Investing is a hard business. You can't take anything for granted, and there is no easy and fast formula to predict how well a stock will do.
It's hard to determine whether a company -- even a leader in a steady-as-it-goes business -- will continue to deliver profits or appreciate versus the competition.
Case in point: Kraft Heinz (Nasdaq: KHC). This consumer-staple company has turned out to be anything but safe and steady.
You've likely heard by now that shares of the world's fifth-largest food-and-drinks company lost 27% in a single session on Friday, February 22. And Kraft halved its dividend, too. A whopping $15.4 billion write-down of its acquisitions of Kraft and Oscar Mayer was just part of the bad news; the company also disclosed a U.S. Securities and Exchange Commission (SEC) investigation of its procurement accounting practices.
Talk about risky...
Before that one-day nosedive, KHC had already lost about half of its value. And now, even Warren Buffett, arguably the best investor in the business, laments that he overpaid for Kraft (Berkshire Hathaway owns 26.7% of the company and lost more than $4.3 billion on that fateful Friday).
(This article from CNBC gives a pretty good rundown of how Buffett's investment in the deal fell apart.)
All of this poses a question: If even Warren Buffett is capable of making this kind of mistake, then what are we to do about it as investors?

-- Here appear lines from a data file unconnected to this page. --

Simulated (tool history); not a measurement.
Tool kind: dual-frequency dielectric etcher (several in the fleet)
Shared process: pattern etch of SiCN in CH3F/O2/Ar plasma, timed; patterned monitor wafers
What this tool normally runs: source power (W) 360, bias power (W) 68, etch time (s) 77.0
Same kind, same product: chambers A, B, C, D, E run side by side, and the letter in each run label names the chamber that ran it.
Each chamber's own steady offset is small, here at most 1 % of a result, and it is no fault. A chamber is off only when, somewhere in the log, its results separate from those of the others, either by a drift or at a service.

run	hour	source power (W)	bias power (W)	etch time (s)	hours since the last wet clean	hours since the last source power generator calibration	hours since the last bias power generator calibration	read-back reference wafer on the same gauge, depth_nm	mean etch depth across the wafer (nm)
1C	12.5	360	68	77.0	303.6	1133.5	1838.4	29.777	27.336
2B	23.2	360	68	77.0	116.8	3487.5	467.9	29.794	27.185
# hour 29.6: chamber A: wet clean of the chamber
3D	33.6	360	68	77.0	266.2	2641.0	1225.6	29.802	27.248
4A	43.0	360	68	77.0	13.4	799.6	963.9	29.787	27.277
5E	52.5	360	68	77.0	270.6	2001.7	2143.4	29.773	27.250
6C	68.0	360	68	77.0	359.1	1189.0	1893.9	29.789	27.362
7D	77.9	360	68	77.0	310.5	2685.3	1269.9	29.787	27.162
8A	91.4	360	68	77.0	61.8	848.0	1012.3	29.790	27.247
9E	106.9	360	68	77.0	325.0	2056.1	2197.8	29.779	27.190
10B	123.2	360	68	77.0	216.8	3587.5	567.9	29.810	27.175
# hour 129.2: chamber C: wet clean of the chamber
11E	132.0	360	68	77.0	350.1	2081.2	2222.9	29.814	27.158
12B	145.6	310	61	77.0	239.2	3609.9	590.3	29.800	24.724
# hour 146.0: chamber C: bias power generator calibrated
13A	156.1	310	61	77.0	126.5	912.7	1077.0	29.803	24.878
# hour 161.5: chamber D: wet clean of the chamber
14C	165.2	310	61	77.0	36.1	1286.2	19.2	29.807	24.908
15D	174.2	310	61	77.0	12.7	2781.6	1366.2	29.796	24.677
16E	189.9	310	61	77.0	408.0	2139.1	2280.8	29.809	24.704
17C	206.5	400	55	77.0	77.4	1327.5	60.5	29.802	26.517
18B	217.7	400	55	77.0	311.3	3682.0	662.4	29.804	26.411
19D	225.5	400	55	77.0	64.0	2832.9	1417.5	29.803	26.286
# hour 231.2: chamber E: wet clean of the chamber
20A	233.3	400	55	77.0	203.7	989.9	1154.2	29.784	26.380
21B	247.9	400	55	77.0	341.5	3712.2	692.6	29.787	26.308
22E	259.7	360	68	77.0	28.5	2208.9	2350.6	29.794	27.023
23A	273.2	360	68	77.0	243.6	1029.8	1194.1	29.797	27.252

We'll get to that in a second. But first, let's discuss the basic mechanics of a takeover...
How Takeovers Work
Naturally, it is also next to impossible to predict whether a company -- any company -- is likely to be taken over. There are too many factors involved in any takeover decision, and the appeal of a target business (or product) is just one of them. Just as important to a final decision are the price this possible takeover candidate would demand, the financial wherewithal of the acquirer, possible synergies and cost savings of the combined company, and the risk-taking abilities of a possible acquirer, to name just a few.
The price premium over the target's price, which is typical for a takeover, reflects the fact that an acquirer does not want to deal with a competing bid and wants to make the offer too good for shareholders to refuse. And because nobody can see the future, even the insiders -- those who initiate the deal -- can underestimate the potential merger benefits or simply overpay.
In the Kraft case, for one, the write-off (one of the largest ever) is related to past acquisitions: the company wrote off $7.1 billion in the U.S. Refrigerated and Canada Retail unit and $8.3 billion for the Kraft and Oscar Mayer intangible assets. It's never a given that the price paid for a takeover target will be worth it.
What Can We Learn?
Now back to our question... What can we learn from this?
Well, we know that even for M&A deals that may have been discussed or telegraphed in advance, a large premium is rather typical. And that possibility, of course, is pretty enticing to the average investor.
That's especially true in the high-risk biotech space we often target in my premium newsletter, Fast-Track Millionaire. Premiums for these deals often exceed 50% and can be as high as 100% or more.
But most investors shouldn't put their money to work based solely on news (or rumors) of a takeover. After all, if Buffett was intimately familiar with the Kraft Heinz deal and still got it wrong, then investors would be unwise to think they can do better with less information.
Is investing in biotech risky? You bet.
Dozens, if not hundreds of small and mid-sized biotechs trade not so much on the promise of their future earnings as on the potential value of their drug discoveries.
But by diversifying and by carefully accessing the risks of each stock versus the potential for outsized returns in case of a large win, these are risks that can be managed. Plus, for individual investors like us over at Fast-Track Millionaire, whose goal is to outperform the market, biotech is the ultimate growth sector. With its risks and outsized return potential -- it is a sector not to be ignored.